In Uncategorized on 01/12/2016 at 16:37

In the days of my youth, the old Saturday Evening Post ran an ad for something called Hastings Piston Rings that read “Tough, but oh so gentle.”

I’d like to apply that epithet to Judge Laro. Surely Judge Laro maintains a no-nonsense persona on the bench, and is no friend of dodgers, protesters, stallers or assorted wiseacres.

But when mercy is called for, Judge Laro is the man.

For an instance where mercy asked for is denied, see my blogpost “Asperged and Disabled,” 10/19/15. But when the Good Guy needs to shine from the bench, Judge Laro comes through. For a lawyer, yet.

In witness whereof, check out John A. Tomassetti & Cathy C. Tomassetti, Docket No. 12746-11, filed 1/12/16.

John and Cathy were collateral damage in the blowing up of the Sterling Benefit Plan, which certainly wasn’t sterling, nor did it benefit anyone but the promoters of that dodge. For more about this penguin, see my blogpost “Splitsville,” 7/14/15.

But John and Cathy weren’t alone. They and their fellows amongst the blown-up were invited to a Rule 155 beancount. Now unscrambling this particular omelet took more than the usual unsubstantiated Sched A or Sched C, and John and Cathy’s counsel had a squad of blown-up scramblers to unravel.

Apparently counsel moved for more time to submit computations for some, but not all, of the blown-up scramblers. And got it. I told you Judge Laro was a decent guy.
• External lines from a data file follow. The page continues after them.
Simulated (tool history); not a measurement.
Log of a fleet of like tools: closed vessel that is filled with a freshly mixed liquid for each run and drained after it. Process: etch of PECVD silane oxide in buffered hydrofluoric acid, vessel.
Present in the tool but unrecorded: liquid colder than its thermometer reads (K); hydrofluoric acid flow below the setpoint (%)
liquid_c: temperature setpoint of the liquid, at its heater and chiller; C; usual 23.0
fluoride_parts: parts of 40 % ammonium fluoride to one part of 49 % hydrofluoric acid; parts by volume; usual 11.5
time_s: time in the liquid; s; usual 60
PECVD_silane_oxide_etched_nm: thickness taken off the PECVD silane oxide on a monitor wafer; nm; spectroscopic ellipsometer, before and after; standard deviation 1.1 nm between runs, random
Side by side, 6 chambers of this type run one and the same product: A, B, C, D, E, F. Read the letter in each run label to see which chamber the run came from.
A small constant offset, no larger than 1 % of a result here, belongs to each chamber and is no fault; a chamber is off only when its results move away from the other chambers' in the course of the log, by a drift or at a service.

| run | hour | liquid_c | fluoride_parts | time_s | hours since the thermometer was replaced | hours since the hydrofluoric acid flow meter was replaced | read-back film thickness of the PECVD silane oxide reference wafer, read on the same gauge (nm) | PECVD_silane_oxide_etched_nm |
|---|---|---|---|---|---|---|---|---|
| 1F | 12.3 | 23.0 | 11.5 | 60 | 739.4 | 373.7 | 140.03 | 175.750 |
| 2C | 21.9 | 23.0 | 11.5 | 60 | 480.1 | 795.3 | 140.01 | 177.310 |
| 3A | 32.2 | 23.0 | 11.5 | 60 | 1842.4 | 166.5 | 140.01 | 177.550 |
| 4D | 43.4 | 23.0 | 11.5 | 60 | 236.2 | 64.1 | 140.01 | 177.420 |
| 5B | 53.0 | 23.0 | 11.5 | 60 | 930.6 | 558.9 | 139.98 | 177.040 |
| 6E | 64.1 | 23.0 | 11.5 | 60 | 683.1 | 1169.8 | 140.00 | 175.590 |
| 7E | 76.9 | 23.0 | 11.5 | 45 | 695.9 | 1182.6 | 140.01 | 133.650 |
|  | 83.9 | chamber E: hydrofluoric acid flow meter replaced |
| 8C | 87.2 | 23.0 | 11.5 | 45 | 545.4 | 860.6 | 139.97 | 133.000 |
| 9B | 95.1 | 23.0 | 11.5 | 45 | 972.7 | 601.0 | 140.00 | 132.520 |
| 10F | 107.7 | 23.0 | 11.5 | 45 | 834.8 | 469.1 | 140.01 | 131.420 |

But counsel left John and Cathy twisting slowly in the cliché. So IRS moves to enter their undisputed numbers, and Judge Laro does.

Finding out that IRS’ numbers went in without a fight, John and Cathy ask for a Rule 162 vacate or revise. IRS claims they showed no grounds why the decision should be vacated, revised or anything else.

“Rule 162 does not provide a standard by which to evaluate a motion to vacate a decision. See Rule 162; Brewer v. Commissioner, T.C. Memo. 2005-10. Accordingly, this Court refers to the Federal Rules of Civil Procedure for guidance in this matter, specifically, to Rule 60 of the Federal Rules of Civil Procedure. Rule 1(b); Cinema ’84 v. Commissioner, 122 T.C. 264, 267-268 (2004), afd, 412 F.3d 366 (2d Cir. 2005); Seiffert v. Commissioner, T.C. Memo. 2014-61, at *7. Motions to vacate or revise our decision are generally not granted absent a showing of unusual circumstance or substantial error, such as mistake, inadvertence, surprise, excusable neglect, newly discovered evidence, fraud, or other reasons justifying relief. See Fed. R. Civ. P. 60(b); Seiffert v. Commissioner, T.C. Memo. 2014-61, at *7.

“In this case, petitioners’ counsel handled several cases consolidated for the purpose of briefing and opinion. In some of these cases, the counsel filed a motion to extend the time to submit computations under Rule 155, but in others, including this case, failed to do the same. After reviewing the parties’ filings, we attribute petitioners’ counsel failure to comply with the deadline for submitting computations under Rule 155 to inadvertent mistake or excusable neglect. These reasons are sufficient to support petitioners’ motion to vacate the decision entered in this case. See Fed. R. Civ. P. 60(b); Seiffert v. Commissioner, T.C. Memo. 2014-61, at *7. Doing so would better serve the interests of justice.” Order, at pp. 1-2.

I left in the citations so y’all could drag and drop the language for your next Rule 162. And hopefully you get before Judge Laro.

Now for another goodie for lawyers, but this one is a cautionary tale. I direct this one to you calendar callers, for whose diligent pro bono efforts I have high praise. But beware lest your good nature be abused.

Cast an eyeball on Brent Edward Crummey and Cheryl Battista Crummey, 2016 T. C. Memo. 9, filed 1/12/16. Brent is a bad dude, having gone down on six (count ‘em, six) counts of filing false claims for tax refunds based on his convoluted but frivolous trust scheme.

Now for the trial on the 75% fraud chops, IRS lets Cheryl Battista off the fraud hook, but they want heavy chops on Brent, a Symantec software engineer who should know better.

I won’t go through Judge Cohen’s “somber reasoning and copious citation of precedent” to detoxify Brent’s arguments, which he drops at the last pre-trial minute, apparently realizing that the cliché is up.

No, here’s the point, calendar callers. “At the time of trial on October 26, 2015, petitioner abandoned his positions and testified that he had taken the positions in good faith. (He apparently did so after consulting with an attorney who volunteered to counsel unrepresented taxpayers without charge at the time of Tax Court calendar call and before trial.)” 2016 T. C. Memo. 9, at pp. 6-7.

Good job, volunteer, but beware. Some of these dodgers and protesters will try to hide behind your well-intentioned counsel to exculpate themselves from punishment for their well-planned and nefarious schemes. Don’t leave your skepticism at the courthouse door.